Waking up Together is primarily about the role of the feminine principle, especially as it shows itself in women at this unique moment in the history of the human race. The feminine principle is not just an idea or a symbol. It refers to something real and eternal in the Cosmos, and something of utmost practicality in our daily lives.
Most women, and some men, want to see a new balance of masculine and feminine capacities and power. Women have wanted it for a long time, and many have tried repeatedly throughout history to bring about such an integration. However, the resistance from patriarchal institutions such as religion, science, education, politics, and government (in addition to the personal fear of most men and boys) has, until now, been overwhelming and often brutal.
Today we have a new scientific and spiritual Story to support this integration. And even men are now calling for women to “step up.” Today, for the first time in millennia, women have the wind at their backs.

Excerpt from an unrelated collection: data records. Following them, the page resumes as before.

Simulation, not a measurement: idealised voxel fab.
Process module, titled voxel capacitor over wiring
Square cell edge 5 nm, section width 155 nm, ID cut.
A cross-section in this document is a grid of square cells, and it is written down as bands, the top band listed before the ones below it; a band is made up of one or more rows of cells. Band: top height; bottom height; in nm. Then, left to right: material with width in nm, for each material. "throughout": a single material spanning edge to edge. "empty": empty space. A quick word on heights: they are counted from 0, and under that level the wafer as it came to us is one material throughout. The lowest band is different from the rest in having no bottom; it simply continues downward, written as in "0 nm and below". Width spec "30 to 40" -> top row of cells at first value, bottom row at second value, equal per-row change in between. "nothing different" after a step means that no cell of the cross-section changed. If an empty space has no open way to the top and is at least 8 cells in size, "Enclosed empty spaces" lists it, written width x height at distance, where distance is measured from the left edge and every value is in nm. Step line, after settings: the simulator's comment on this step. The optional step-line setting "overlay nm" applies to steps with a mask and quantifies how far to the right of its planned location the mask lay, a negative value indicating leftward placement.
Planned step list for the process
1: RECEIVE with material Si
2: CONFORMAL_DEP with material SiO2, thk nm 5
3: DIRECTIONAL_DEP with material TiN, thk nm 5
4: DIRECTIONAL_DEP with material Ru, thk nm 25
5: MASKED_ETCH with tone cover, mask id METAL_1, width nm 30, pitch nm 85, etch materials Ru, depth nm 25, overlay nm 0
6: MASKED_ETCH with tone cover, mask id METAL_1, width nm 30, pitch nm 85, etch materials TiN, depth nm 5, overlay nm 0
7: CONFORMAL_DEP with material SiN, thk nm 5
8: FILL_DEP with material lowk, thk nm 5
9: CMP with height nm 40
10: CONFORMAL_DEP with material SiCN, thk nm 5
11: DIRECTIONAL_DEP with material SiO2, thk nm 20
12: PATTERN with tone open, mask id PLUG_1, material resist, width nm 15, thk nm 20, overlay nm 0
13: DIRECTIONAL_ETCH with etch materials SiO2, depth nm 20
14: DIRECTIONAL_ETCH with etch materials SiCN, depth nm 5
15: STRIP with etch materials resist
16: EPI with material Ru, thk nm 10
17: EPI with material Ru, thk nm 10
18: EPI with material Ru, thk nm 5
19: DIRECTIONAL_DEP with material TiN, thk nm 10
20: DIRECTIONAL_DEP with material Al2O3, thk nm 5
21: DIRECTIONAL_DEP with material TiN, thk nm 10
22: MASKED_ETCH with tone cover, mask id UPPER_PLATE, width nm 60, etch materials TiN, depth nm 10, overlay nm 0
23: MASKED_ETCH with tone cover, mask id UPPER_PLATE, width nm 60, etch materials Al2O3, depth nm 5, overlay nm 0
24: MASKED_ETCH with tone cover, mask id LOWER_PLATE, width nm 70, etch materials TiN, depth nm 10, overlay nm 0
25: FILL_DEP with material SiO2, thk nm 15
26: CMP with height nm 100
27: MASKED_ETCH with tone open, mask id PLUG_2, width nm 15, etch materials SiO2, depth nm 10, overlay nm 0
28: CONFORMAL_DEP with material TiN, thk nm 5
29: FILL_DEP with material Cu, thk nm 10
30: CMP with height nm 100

What is it about the Feminine that is so essential to our collective future? Scores of books have been written pointing to the distinctive capacities women developed during humankind’s evolutionary history with our unique birthing, child care, and sociability. New writings and scholarly articles are drawing attention to how similar this historical women’s wisdom is to the talents now sought by corporate recruiters in hiring global leaders for guiding organizations into an unknowable future.
What women know
Importance of relationship
Women, more easily than men, can believe that any activity is more satisfying when it takes place in the context of relationships to other human beings—and even more so when it leads to the enhancement of others. Women know this experience in a way that men do not. Perhaps the most important scientific “discovery” of the last hundred years is that everything is relationship; nothing is an isolated object. If we want to influence a system we must understand and participate in the relationships that comprise it.
Active receptivity
Women’s attributes are often defined as “passive.” For example, listening to another, taking in, receiving, or accepting from another, are often seen as passive. However, they all generate a response, for one never merely passively receives; one also responds verbally or silently, externally or internally. Thus
the Receptive plays it own activating role in co-creating the future.
Men often feel more pressured to cut short their receptiveness and to rush to put forward an answer or an action. In doing so they often betray the fact that they have not heard much of what the other was communicating. Women, on the other hand, have often heard much more than was overtly stated because of their complex processing of information. They are more likely to be attuned to the larger dynamic in play.
Constant change
The very essence of life is growth and change—physical, mental, and psychic. Women are much more in touch with change, and thus more attuned to facilitating it in a positive way. Women, as family caretakers from early on, are literally forced to keep changing if they are to continue to respond to the alternating demands of those in their care. Thus, in an immediate and day-to-day way, women live change.
Men, on the other hand, tend to resist change. From the earliest age, men are taught to live up to the highest values of their society, which are presumed not to change; they are taught to maintain the status quo.
Serving the whole
In our male-dominated culture, serving others is a lowest-level priority. In fact, psychoanalytic data suggests that men’s lives are organized against such a principle. Yet serving others is the principle around which women’s lives are organized. There is a great deal of evidence to support the fact that women have a much greater and more refined ability to sense and respond to others’ needs, and to do so with ease.
Women are better geared to first recognize others’ needs, and to believe strongly that they can be served. Women can respond to others’ needs without regarding it as a distraction from their sense of identity.
This is not to say that men do not serves others. They do so, and in many ways. However, the need to serve others, except perhaps as warriors, is not central to a man’s self image, and can thus be set aside when other more appealing definitions of leadership dictate.
The above are only four of the many ways the differences between men and women might play out in addressing challenges and problems in a family, community, country, or global institution.